In a strange twist of events, God almost kills “Alien” or Moses’ son Gershom, because he was not circumcised, until Moses’ wife does some quick thinking and performs the act in the middle of their journey. We see Moses exhibiting some outward signs that he believes God through his obedience to God’s game plan, but we also see him holding back from full identification with God’s people.
Only partially putting ourselves out there commonly occurs when we are still battling our fear of inadequacy. We find other purposeful pursuits to consume our time so we easily justify not obeying God.
Right after God refers to Israel as His firstborn son, read what happens next during Moses’ trip back to Egypt: “At a lodging place on the way the Lord met him and sought to put him to death. Then Zipporah took a flint and cut off her son’s foreskin [that is, circumcised him] and touched Moses’ feet with it . . . So he [God] let him alone” (Ex. 4:24–26).
God commanded Israelite fathers to circumcise their sons, and if they failed to do so, God threatened their death. While it seems strange that Moses finally obeys God and heads back to Egypt only to have God threaten to kill him on the way, I think this striking series of events proved comforting to him.
While Moses may not have fully identified himself as a child of God, this stern visit from God solidified God’s view of him. Gershom indeed was a sojourner in a strange land, or an “alien,” because as Moses’ firstborn son, he was an Israelite, not a son of Midian. God uses Moses’ wife Zipporah to show him his true identity—a true Israelite, one of God’s chosen people. While tangible items such as a staff can prove comforting to us in difficult moments of inadequacy, God most often uses people to help us properly frame our identity as His children.

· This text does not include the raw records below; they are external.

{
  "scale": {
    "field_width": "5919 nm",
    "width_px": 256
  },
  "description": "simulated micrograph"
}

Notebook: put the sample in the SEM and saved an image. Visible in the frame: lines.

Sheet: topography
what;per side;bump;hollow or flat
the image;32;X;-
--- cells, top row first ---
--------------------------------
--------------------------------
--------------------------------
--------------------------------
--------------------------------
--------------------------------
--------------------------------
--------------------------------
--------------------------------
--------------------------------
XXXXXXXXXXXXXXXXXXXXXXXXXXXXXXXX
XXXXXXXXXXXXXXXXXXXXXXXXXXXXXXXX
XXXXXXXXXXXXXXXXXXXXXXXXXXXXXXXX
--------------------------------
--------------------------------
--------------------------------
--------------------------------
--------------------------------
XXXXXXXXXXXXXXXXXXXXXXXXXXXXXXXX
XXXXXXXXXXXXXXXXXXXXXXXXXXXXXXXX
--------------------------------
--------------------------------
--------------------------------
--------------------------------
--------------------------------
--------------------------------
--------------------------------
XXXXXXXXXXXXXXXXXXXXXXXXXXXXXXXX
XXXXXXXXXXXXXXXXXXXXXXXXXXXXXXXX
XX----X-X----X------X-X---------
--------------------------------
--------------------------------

God instituted the church, the family of God, to serve as tangible reminders of God’s promises. Fear tells us to guard and isolate ourselves from others because they might reject or harm us. Our fear of inadequacy slithers close and hisses, “Rejection is certain when others realize who you really are!” But God commands us to commit to our fellow kingdom citizens. Not just outwardly, but inwardly as well, to consider their lives as our own, to view them as “my brothers.” As we look around at our lives, with whom do we identify? Are we intentionally building relationships within the family of God or are we identifying with groups speaking alternative identities into our lives?
by Erica Wiggenhorn
Everyone thinks you’ve got it together. But inside, you’re asking, “Am I enough?” No matter how good we look to others,...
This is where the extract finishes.